Wounded Knee Battleground, South Dakota
Wounded Knee, South Dakota, represents the last significant clash between American Indians and U.S. troops in North America.
Following the introduction of the Ghost Dance among the Lakota Sioux and the killing of Sitting Bull (December 15, 1890), a Miniconjou band of Sioux led by Big Foot fled the reservation. Finally stopped by U.S. troops, they surrendered. The surrender turned into tragedy when shooting erupted.

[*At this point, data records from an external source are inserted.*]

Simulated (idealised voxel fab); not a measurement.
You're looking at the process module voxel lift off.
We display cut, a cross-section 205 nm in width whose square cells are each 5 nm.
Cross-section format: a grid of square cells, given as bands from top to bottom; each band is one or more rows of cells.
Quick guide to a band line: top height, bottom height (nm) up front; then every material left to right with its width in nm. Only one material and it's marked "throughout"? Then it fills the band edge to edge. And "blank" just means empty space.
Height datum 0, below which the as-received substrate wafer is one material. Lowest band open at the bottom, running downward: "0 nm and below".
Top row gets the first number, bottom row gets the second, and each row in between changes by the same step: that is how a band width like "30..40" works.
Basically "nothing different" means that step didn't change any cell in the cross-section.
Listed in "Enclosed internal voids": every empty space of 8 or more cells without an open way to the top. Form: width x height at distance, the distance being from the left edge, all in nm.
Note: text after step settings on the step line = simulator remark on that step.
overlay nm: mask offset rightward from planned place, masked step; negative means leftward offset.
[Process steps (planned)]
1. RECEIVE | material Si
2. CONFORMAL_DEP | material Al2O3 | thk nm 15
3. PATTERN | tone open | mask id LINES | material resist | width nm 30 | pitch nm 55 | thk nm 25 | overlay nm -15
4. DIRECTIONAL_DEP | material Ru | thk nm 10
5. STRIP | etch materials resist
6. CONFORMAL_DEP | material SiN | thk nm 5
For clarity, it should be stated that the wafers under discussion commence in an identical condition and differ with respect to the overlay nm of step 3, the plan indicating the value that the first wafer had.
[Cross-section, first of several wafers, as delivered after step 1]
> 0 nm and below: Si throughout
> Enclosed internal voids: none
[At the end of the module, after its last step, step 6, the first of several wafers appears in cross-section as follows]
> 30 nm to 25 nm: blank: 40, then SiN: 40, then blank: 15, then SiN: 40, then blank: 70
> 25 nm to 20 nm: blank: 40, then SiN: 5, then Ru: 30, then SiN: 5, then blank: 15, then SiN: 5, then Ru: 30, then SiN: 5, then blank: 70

Then began a virtual massacre of Big Foot’s band on December 29, 1890. Situated on the Pine Ridge Indian Reservation, Wounded Knee Battleground is open to the public. There are markers, and nearby is the cemetery with the mass grave of the Indians who died that day. Casualties: U.S. 25 killed, 35 wounded; Indians 128 killed, 33 wounded.
Slim Buttes, South Dakota
Following the Little Bighorn debacle, Generals Alfred Terry and George Crook took up an unsuccessful summer chase of the Sioux.
As the campaign continued into fall, Gen. Crook’s column found itself out of supplies. Unexpectedly, as part of the column under Capt. Anson Mills was attempting to reach the Black Hills to find supplies, the command stumbled onto the Sioux village of American Horse.
On the evening of September 8, 1876, near the present town of Reva, South Dakota, Mills’s Third Cavalry troopers surrounded the village and attacked it the next morning. Taken by surprise, the village was destroyed and American Horse killed. Other assaults during the fall and winter convinced most of the Sioux and Cheyenne of the futility of fighting the soldiers. The site is on private land.
Killdeer Mountain, North Dakota
Brig. Gen Alfred Sully
The Battle of Killdeer Mountain, fought on July 28, 1864 in western North Dakota, was an outgrowth to the 1862 Sioux discontent in Minnesota.
Leading more than 3,000 volunteers, Brig. Gen. Alfred Sully confronted more than 1,600 Sioux in the North Dakota badlands, representing one of the largest pitched battles in the history of Plains warfare. Sullys force approached the Indian encampment dismounted in a large square.
The soldiers easily deflected the Sioux charges and drove the warriors from the field. Although casualties were few, Sully was able to destroy vast quantities of Indian stores. Killdeer Mountain Battlefield is operated by the North Dakota State Parks.